Why We Invested: Lenddo

October 10, 2016

I had spent 15 years working on microfinance when one day, back in early 2011, Jeff Stewart, the cofounder and chairman of Lenddo, walked into my office. By then, I was already sold on the concept of using an individual’s community as collateral for a small loan—we had been doing that already with low default rates, but granted at a very high cost: We would send credit officers to the field, sometimes on a bicycle, to interview people’s neighbors, for example. After that first conversation with Jeff, my head was spinning. His arguments were pretty solid. If you believe that your online social network reflects your real life friends, could you use the same principle to actually score somebody based on their social network? Even better, with the push of a button and in a second?

I was intrigued. By the time Jeff presented his idea to Wall Street in a TEDTalk event held at the New York Exchange in 2012, Omidyar Network was already an investor in the company.

Lenddo’s concept was rooted in the past notion that when lending, a person’s character is as important as cash flow, income, or assets. Leveraging the convergence of current trends, such as the pervasiveness of social media, the expansion of smartphones, and the rise of an aspiring middle-class, Jeff believed we could use advanced algorithms on non-traditional data sources to update this concept to current times.

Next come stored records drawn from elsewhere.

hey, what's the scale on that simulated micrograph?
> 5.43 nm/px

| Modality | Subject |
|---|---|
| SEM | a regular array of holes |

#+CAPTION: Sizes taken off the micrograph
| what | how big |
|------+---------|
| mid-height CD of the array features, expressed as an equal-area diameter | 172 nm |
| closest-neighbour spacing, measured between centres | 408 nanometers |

Lenddo was the first company to pioneer this approach. In order to prove the concept and train its complex algorithms, Lenddo started lending on its own. Once the technology was calibrated by the lending experiments, the company evolved its business model to offer its risk assessment platform to lenders in the form of an easy to integrate API.

Today, Lenddo’s alternative credit scores and online verification services are used in more than 15 countries and the company processes tens of thousands of loan applications every month. More importantly, it helps lenders tap into a pool of qualified customers that were invisible to them before, approving 50 percent more loan applicants while at the same time reducing default levels.

Lenddo is a great example of a technology-enabled solution to a complex problem. Combining in-depth behavioral research with intelligent algorithms, the company’s platform can analyze more than 12,000 variables from nontraditional data—such as social media activity and smartphone data—for each loan application, generating a comprehensive credit score in minutes.

To ensure privacy, applicants need to opt-in to share their data and the information is collected only once, at the time of the loan application, and never shared with any parties, including lenders.

An important part of Omidyar Network’s global financial inclusion strategy is grounded in the belief that reducing the high cost of credit assessment and verification for lenders can help millions of consumers gain access to credit they need to invest in their future. Lenddo is doing just that.

Through this new partnership with FICO, the world’s leading analytics software company, which was announced last week, Lenddo’s platform will add a new layer of information to FICO’s traditional credit scoring, helping lenders to include millions of consumers into the formal credit market. In India alone, where the partnership will take effect, this new approach to credit assessment can help 250 million consumers[1] gain access to better, formal loans for the first time.


Omidyar Network. Big Data, Small Credit: The Digital Revolution and Its Impact on Emerging Market Consumers. 2015.